How This Non-Runner Ended Up Clocking 15,000 KM On The NRC App
When Amy Patel started running it was one kilometre at a time. How did she go from non-runner to clocking 15,000 km in less than five years? Here, she takes us through her journey.
For Amy Patel, running began as an outlet during a tough time in her life. “Around 2014 I was going through some personal issues and I felt like I could eat my anger away, I could drink my anger away, or I could do something that would push me mentally and physically. So I started to run.”
Initially, Patel says she would have anxiety about heading out on a run and going too far to be able to get back. “There was no Uber at that time so literally you have to run home to get back. A 5K was so daunting to me,” she says. (Want to get started with running? Go from walk to run with our 10-week training plan.)
It wasn’t long before Patel started noticing changes in her body and how she was improving as a runner. “I was tracking everything with the Nike Run Club (NRC) app so I could see differences in my pace. It started to become a game for me and I started challenging myself,” she says, noting how it was important that she wasn’t comparing herself to anyone else. “I wanted to zone in and take care of Amy,” she says. “I didn’t want to focus on someone else doing super well I just wanted to be me and measure myself against myself.”
Many of those early runs were done on her own, with just the app as encouragement. “I loved being alone,” says Patel of her solo runs. “The way that some people meditate – it was just me by myself with my thoughts.” (Yes, it’s possible to love running. Here’s how.)
Eventually, Patel found a community and began to run with others, which she admits was “weird at first.” She and a group of Toronto-based women started running together and training for the Nike Women’s 15K in 2015. “Since University I’d always done the Run for the Cure but that 15K was the first longer distance race that I really trained for,” says Patel.
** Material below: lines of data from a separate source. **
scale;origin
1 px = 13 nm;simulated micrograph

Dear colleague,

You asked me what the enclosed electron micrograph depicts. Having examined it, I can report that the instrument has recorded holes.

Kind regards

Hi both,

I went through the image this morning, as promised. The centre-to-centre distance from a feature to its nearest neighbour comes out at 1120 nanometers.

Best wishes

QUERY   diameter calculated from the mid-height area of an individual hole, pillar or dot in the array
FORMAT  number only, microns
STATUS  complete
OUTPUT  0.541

Throughout her training, Patel continued to log her runs on the NRC app with her Apple Watch. “I’m all about stats,” she says. “I’m a finance person so I wanted to be able to quantify whatever I was doing,” says Patel, who previously worked in Toronto’s financial district for nearly a decade. Those solo runs, training miles and races started to add up and Patel blew past goal level after goal level on the NRC app. “One day I looked at the app and realized, ‘Oh my god, I’m so close,” she says about the app’s milestone goal of 15,000 km – Volt status. “I thought, if I continue to run the way that I’m running – on average 250 km a month – I’m going to get to this very fast. That’s when it started to hit me,” she says.
The thought of achieving that milestone was a little bittersweet for Patel: “It was a weird feeling of ‘But then what?’” She says she had gotten used to having a constant goal to work towards and the thought of not having some sort of tangible finish line was daunting. Volt is currently the last level on the NRC app (15,000 km +) and Patel is one of just a handful of people to have recorded enough runs on the NRC app to reach it. (Want to start using tech to improve your workouts? Here’s what Apple’s latest launches can do for your health and fitness.)
Patel decided on a day earlier this summer when she would hit that 15,000 km milestone and many old and new friends came out to cheer her on for her last 10 km. “Running is so interesting because everyone can do it. You need your body and a pair of sneakers,” she says. “I found with the running community that I wouldn’t have naturally become friends with some of these people and they’re now who I consider great friends. There’s something about it that connects people and it’s so beautiful.
While she may have reached the final level on the NRC app, Patel’s run journey definitely doesn’t end here. “I do it because I love it and it’s something that got me through something really dark in my life. And I don’t talk about what that is because that’s not the important part. To me, the important part is doing something positive out of something negative,” she says. “So if I can impact someone with a similar journey I think that’s so cool and I feel really honoured.”